(This article was originally published in the February 2020 issue of Paper jam)
February is mostly known as the month of love; the month when most people pour out their love and purchase valentine gifts for the love of their life. However, during this month we also celebrate the birthdays of some authors who are remembered for the astonishing literature that they gifted us before they departed this life. One of these great authors is Kate Chopin.
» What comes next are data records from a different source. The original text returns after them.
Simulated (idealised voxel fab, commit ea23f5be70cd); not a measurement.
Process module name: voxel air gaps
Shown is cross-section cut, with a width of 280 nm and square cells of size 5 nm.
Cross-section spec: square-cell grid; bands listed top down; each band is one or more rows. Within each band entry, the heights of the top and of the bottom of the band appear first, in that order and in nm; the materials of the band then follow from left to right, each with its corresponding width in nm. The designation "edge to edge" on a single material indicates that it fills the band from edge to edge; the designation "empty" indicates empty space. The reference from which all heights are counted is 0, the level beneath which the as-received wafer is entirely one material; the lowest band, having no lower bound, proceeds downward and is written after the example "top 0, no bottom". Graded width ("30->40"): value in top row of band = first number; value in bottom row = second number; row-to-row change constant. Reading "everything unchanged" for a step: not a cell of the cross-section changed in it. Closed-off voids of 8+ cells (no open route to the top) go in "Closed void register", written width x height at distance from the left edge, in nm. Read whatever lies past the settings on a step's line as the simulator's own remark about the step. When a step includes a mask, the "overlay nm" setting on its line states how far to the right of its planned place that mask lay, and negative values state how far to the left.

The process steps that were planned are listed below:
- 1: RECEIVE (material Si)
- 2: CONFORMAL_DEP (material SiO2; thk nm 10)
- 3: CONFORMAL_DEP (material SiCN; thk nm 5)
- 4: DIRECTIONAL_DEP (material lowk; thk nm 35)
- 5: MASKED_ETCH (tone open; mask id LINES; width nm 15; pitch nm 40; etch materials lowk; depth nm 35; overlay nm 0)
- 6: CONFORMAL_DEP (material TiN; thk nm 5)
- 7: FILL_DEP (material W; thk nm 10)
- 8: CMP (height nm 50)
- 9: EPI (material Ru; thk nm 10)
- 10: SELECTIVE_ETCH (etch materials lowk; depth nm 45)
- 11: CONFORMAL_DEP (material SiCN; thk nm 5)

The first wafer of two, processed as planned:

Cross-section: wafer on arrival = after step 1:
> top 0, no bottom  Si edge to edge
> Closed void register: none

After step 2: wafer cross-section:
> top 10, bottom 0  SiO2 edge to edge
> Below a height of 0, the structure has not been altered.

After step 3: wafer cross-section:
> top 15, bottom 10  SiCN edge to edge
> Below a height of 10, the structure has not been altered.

Chopin was born on February 8, 1850 in St. Louis, Missouri by the name of Katherine O’Flaherty. She had two older brothers who were her father’s sons from a former marriage, and later her parents had two more daughters who, unfortunately, both died before the age of two. Death was no stranger in Chopin’s life—many of her loved ones died at a young age. Both of her brothers passed away in their early twenties, and her father died when she was only five years old after a bridge collapsed over the train that he was in. Kate Chopin married Oscar Chopin at the age of twenty, and by the time she was twenty-eight, she was already a mother of six—one daughter and five sons. After her marriage, she became a housewife, so it was financially devastating for her when at the age of thirty-two, she became a widow when her husband died from malaria. It was out of financial necessity that she began to write.
Chopin is best known for one of her only two published novels, The Awakening. Although this novel is considered a great piece of literature today, it received a lot of negative feedback when it was published in 1899. The harsh criticism discouraged Chopin from writing anymore novels, but she wrote a lot of wonderful short stories. Among the many brilliant short stories that she wrote are: “The Story of an Hour,” “Regret,” and “A Respectable Woman.” Most of the criticism about Chopin’s work was because of her feminist style of writing—her stories were mostly about strong and independent women. Chopin is now known to be a respected feminist writer of the 20th century. Kate Chopin died at the young age of fifty-four on August 22, 1904 from a cerebral hemorrhage. Her last published story is “Polly.”